Donald Trump may lose the White House – but his enabling of QAnon has left a worrying legacy

By Mason Quah


DONALD Trump’s strategy of signalling to the conspiratorial right has allowed a worrying infiltration of the Republican party by radical ‘truthers’ – one that will remain long after he vacates the White House.

At the time of publishing, Joe Biden is just six electoral votes away from removing Trump from the Oval Office.

But the incumbent’s behaviour in the last four years has left an alarming legacy in Congress.

What is QAnon?

QAnon alleges the existence of a broad ranging plot involving Hollywood, the Democratic Party and the mainstream media. Different versions of the conspiracy allege this deep state coalition is involved in Satan worship, child sex trafficking, and cannibalism.

There isn’t a true canon to the conspiracy. It originates from the online community of 8chan, with the titular Q posting cryptic messages that are interpreted by the community to create the versions of the conspiracy that leak into wider discourse.

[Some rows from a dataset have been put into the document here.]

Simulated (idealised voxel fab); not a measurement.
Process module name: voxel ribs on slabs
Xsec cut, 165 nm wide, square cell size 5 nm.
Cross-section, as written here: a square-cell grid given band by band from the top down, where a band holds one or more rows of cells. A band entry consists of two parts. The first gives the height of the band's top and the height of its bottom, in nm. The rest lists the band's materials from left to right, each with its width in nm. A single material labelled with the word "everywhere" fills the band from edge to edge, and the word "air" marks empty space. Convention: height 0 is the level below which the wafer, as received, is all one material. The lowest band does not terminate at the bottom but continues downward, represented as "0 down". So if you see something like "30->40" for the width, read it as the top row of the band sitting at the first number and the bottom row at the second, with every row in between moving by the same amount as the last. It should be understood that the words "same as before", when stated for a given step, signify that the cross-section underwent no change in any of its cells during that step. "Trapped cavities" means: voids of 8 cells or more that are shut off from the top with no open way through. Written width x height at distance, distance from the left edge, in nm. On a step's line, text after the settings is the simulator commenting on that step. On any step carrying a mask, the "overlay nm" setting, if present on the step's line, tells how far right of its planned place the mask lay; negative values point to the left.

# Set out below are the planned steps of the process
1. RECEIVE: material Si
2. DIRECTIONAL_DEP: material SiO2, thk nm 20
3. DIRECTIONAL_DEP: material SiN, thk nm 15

Most claims made by QAnon are simply repackaging antisemitic tropes seen in previous far right movements, mixed in with accusations about specific members of congress being part of the deep state or working against it. Despite this, polling suggests as much as 20% of the US population believes QAnon is good for the country.

The dangers of allowing QAnon into mainstream discourse

If 2016 was the 4chan election that gave America the meme magic president, 2020’s may well be the 8chan election that places those meme magicians in positions of worrying political power.

QAnon believers may continue to operate in the American political system beyond Trump’s own political lifetime.

The US president has refrained from directly endorsing or disavowing the conspiracy and the movement that has formed around it but will happily dog whistle to them and signal boost their beliefs to his 87 million twitter followers.

Retweeting one QAnon theory positing that Barack Obama had staged the killing of Osama bin Laden, Trump also told a town hall meeting that “people can decide” the truthfulness of the statement.

In another statement the president said “They (QAnon) are very strongly against paedophilia and I agree with that.”

While child sex trafficking is objectively abhorrent and wrong, QAnon has, arguably, produced a distinctly negative outcome for the fight against human trafficking.

As hashtags such as #SaveTheChildren are appropriated to the conspiracy, nearly 100 anti-trafficking organisations have signed an open letter criticising the conspiracy movement for actively harming the fight against child sex trafficking.

The attempt to turn it into a partisan issue and conspiracy makes it more difficult for these groups to raise funding and awareness.

The FBI has followed the evolution of QAnon, recognising the domestic terrorist threat that the movement poses. Over the length of Trump’s presidency people affiliated to the conspiracy have taken part in kidnappings, threatened politicians locally and internationally, and committed murder.

QAnon – now in the House

Several of the newly elected Republican congresspeople have openly endorsed QAnon or repeated talking points originating from the conspiracy.

Nearly two dozen Republicans who engaged with the theory appeared on ballot papers across the country on Tuesday.

Notable standouts include Madison Cawthorn, taking the 11th congressional seat for North Carolina and Marjorie Taylor Greene, who won a house seat in Georgia.

Cawthorn gained notoriety in 2017 for visiting Hitlers vacation home. His real estate business is called SPQR, a roman abbreviation that has been appropriated as a far-right symbol.

Marjorie Taylor Greene’s political rise has similarly been studded with controversies over use of QAnon talking points, but unlike Cawthorn is unwilling to denounce the source of the theories.

While no longer citing the movement directly, she has stated on record the belief that Q, the anonymous leaker producing the conspiracies, is an American Patriot (she has since distanced herself from the movement in an interview with Fox News).

While the expansion of this conspiracy is worrying, it should not be seen as a new development. Donald Trump’s own political relevance originated from his participation in the Birther movement, alleging that Barack Obama forged his citizenship.

From the Birther movement developed the Pizzagate conspiracy that would evolve into QAnon. Pizzagate is a prototypical version of the QAnon theory that accused high ranking democrats of running a child sex ring out of a titular pizza parlour.

A QAnon supporter arrested in California for carrying bomb making materials in his car cited Pizzagate and the New World Order – another deep state conspiracy.  

Presently, the QAnon candidates are few in the GOP and keep their signalling at least somewhat covert. If it gains further traction, they may decide to dispense with the masks.